The public gallery in the House of Representatives erupted with applause when the bill passed. It changes the definition of marriage from solely between a man and a woman to “a union of two people” excluding all others. The legislation passed with a majority that wasn’t challenged, although four lawmakers registered their opposition.
The Senate passed the same legislation last week 43 votes to 12. The government later announced that same sex couples will be able to apply to marry starting Saturday, with the first weddings potentially from Jan. 6.
Champagne and tears flowed in the halls of Parliament House as gay celebrities including Olympic champion swimmer Ian Thorpe and actress Magda Szubanski hugged lawmakers and ordinary folk in a party atmosphere.
“What an amazing day, I’m a little bit delirious, it’s extraordinary,” said Szubanski, who sat in the public gallery during Thursday’s daylong debate.
Labor Member of Parliament Linda Burney celebrates as the Australian Parliament passed the same sex marriage bill in Canberra on December 7, 2017. SEAN DAVEY/AFP/Getty Images
Thorpe thanked “our straight brothers and sisters” for strongly backing marriage equality in the two month postal survey.
“Quite literally without them voting for us, this would never have happened,” Thorpe said.
“It means that we’ve created an Australia that is more equitable, it’s more fair, it’s more just,” he added.
Janet Rice, a minor Greens party senator, hugged and kissed her transgender wife of 31 years, Penny Whetton, after the decision. They have been allowed to remain married because Whetton is listed as male on her birth certificate.
“I’m overwhelmed,” Rice said. “It’ been such a huge thing that we’ve been living with for so, so long and we’ve finally achieved equality.”

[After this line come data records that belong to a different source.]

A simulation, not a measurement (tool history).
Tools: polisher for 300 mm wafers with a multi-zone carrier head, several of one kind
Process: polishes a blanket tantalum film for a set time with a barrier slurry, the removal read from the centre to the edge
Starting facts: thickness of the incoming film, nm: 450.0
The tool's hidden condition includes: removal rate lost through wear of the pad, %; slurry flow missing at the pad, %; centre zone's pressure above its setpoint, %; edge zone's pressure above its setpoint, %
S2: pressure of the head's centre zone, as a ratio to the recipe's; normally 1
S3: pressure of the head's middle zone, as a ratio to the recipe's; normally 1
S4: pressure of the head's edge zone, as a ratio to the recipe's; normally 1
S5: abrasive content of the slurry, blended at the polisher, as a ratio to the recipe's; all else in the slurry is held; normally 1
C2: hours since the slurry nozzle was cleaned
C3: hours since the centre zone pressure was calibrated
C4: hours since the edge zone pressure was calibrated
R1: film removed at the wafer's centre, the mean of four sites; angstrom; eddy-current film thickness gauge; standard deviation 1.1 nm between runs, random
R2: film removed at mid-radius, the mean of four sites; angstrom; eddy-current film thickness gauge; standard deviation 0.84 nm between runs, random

Tracy Clark and her partner Justyna Greinart embrace as they gather with a crowd of people to watch a large television screen at Federation Square as it is announced that same sex marriage will be legal in Australia with Parliament agreeing to change the Marriage Act and end the ban on gay and lesbian couples marrying on December 7, 2017 in Melbourne, Australia. (Photo by Scott Barbour/Getty Images)
Amendments meant to safeguard freedoms of speech and religion for gay marriage opponents were all rejected, though those issues may be considered later. The government has appointed a panel to examine how to safeguard religious freedoms once gay marriage is a reality in Australia.
Lawmakers advocating marriage equality had argued that the national postal survey in November mandated a change of the marriage definition alone, so changing the law should not be delayed by other considerations.
“What a day. What a day for love, for equality, for respect. Australia has done it.” Australian Prime Minister Malcolm Turnbull
Gay marriage was endorsed by 62% of voters who responded to the postal ballot.
“It is now our job as members of Parliament to pass a fair bill that does not extend or create any new discriminations,” an emotional government lawmaker Warren Entsch, who helped draft the bill, told Parliament. “It is a strong bill that already strikes the right balance between equality and freedom of religion.”
Most gay rights advocates believed the government should have allowed marriages years ago and saw various ideas for a public survey as a delaying tactic. Human Rights Committee had called the ballot survey “an unnecessary and divisive public opinion poll.”
A man celebrates after the passing of the gay marriage bill on December 7, 2017 in Sydney, Australia. (Photo by Daniel Munoz/Getty Images)
The current bill allows churches and religious organizations to boycott gay weddings without violating Australian anti discrimination laws.
Existing civil celebrants can also refuse to officiate at gay weddings, but celebrants registered after gay marriage becomes law would not be exempt from anti discrimination laws.
One of the rejected amendments would have ensured Australians could speak freely about their traditional views of marriage without fear of legal action. It was proposed by Attorney General George Brandis and supported by Turnbull, both gay marriage supporters.
Former Prime Minister Tony Abbott, who was a high profile advocate of traditional marriage, told Parliament that Turnbull and opposition leader Bill Shorten had failed to deliver detailed protections for freedoms of speech, conscience and religion in the bill.
“A promise was made by the leaders of this Parliament and the promise has not adequately been delivered on,” Abbott said.
Equality ambassadors and volunteers from the The Equality Campaign gather in front of Parliament House in Canberra on December 7, 2017, ahead of the parliamentary vote on Same Sex Marriage. SEAN DAVEY/AFP/Getty Images
Abbott pointed to an Australian teenager who lost her job for advocating against gay marriage on social media and an Australian Catholic bishop who was taken before a state anti discrimination tribunal over a pamphlet he published extolling traditional marriage. The complaint against the bishop was dropped.
“The last thing we should want to do is to subject Australians to new forms of discrimination in place of old ones that are rightly gone,” he said.